Transformers


3. Positional Encodings

3.1 Introduction

For the model to make use of the order of the sequence, we need to inject some information about the relative or absolute position of the tokens in the sequence. We do this by adding “positional encodings” to the input embeddings at the bottoms of the encoder and decoder stacks. These encodings have the same dimensionality \(d_{model}\) as the embeddings to make their addition possible.

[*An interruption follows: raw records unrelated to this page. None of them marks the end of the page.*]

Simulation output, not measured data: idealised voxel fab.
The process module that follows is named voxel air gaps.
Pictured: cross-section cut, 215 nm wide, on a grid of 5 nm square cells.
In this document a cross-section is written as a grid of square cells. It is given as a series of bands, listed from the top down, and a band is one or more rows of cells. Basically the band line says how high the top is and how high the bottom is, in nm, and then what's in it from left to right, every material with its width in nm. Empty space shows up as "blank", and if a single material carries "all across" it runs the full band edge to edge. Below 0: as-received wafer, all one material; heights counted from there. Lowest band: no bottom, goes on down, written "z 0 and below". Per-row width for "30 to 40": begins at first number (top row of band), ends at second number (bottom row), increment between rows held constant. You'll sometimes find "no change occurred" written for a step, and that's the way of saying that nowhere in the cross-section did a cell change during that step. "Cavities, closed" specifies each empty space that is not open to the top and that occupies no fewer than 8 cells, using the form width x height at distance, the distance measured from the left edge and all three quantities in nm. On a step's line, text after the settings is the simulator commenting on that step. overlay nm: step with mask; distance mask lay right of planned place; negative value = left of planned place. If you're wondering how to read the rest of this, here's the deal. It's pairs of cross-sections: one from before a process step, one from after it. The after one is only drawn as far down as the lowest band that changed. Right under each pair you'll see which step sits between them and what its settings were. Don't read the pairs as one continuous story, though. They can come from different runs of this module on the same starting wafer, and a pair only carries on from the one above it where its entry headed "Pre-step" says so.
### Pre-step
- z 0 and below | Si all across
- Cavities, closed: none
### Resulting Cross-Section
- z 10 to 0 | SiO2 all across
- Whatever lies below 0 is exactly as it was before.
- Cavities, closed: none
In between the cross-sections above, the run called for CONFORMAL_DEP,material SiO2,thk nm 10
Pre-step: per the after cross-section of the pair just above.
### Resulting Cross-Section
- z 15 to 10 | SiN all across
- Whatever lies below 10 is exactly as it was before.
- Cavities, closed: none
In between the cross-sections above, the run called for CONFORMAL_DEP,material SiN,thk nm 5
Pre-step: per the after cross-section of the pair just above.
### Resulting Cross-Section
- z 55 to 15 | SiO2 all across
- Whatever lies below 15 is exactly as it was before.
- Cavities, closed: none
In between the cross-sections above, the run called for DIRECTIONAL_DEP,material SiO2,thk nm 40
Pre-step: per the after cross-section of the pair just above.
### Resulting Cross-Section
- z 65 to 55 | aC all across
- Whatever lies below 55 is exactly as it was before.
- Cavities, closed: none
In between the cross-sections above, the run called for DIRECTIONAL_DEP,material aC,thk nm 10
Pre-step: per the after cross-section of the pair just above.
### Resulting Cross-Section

The figure below shows the part of the transformer where positional encodings are created and added to the embeddings.

embeddings_and_pe.png

3.2 Mathematical Foundations & Implementation

The transformer uses sine and cosine functions of different frequencies: \[ \begin{align} PE_{pos, 2i} &= \sin \left(\frac{pos}{10000^{\frac{2i}{d_{model}}}}\right)\\[0.5 cm] PE_{pos, 2i+1} &= \cos \left(\frac{pos}{10000^{\frac{2i}{d_{model}}}}\right) \end{align} \] where \(pos\) is the position of the token in the input sequence and \(i\) is the index of the dimension in the embedding vector. As an example, if the sequence is 10 tokens long, then \(pos\) varies between \(0\) and \(9\) while \(i\) varies between \(0\) and \(d_{model}-1\) (i.e., each token has dimensionality \(d_{model}\) in the embedding space). Each dimension \(i\) of the positional encoding corresponds to a sinusoid. The wavelengths form a geometric progression from \(2\pi\) to \(10000\times 2\pi\).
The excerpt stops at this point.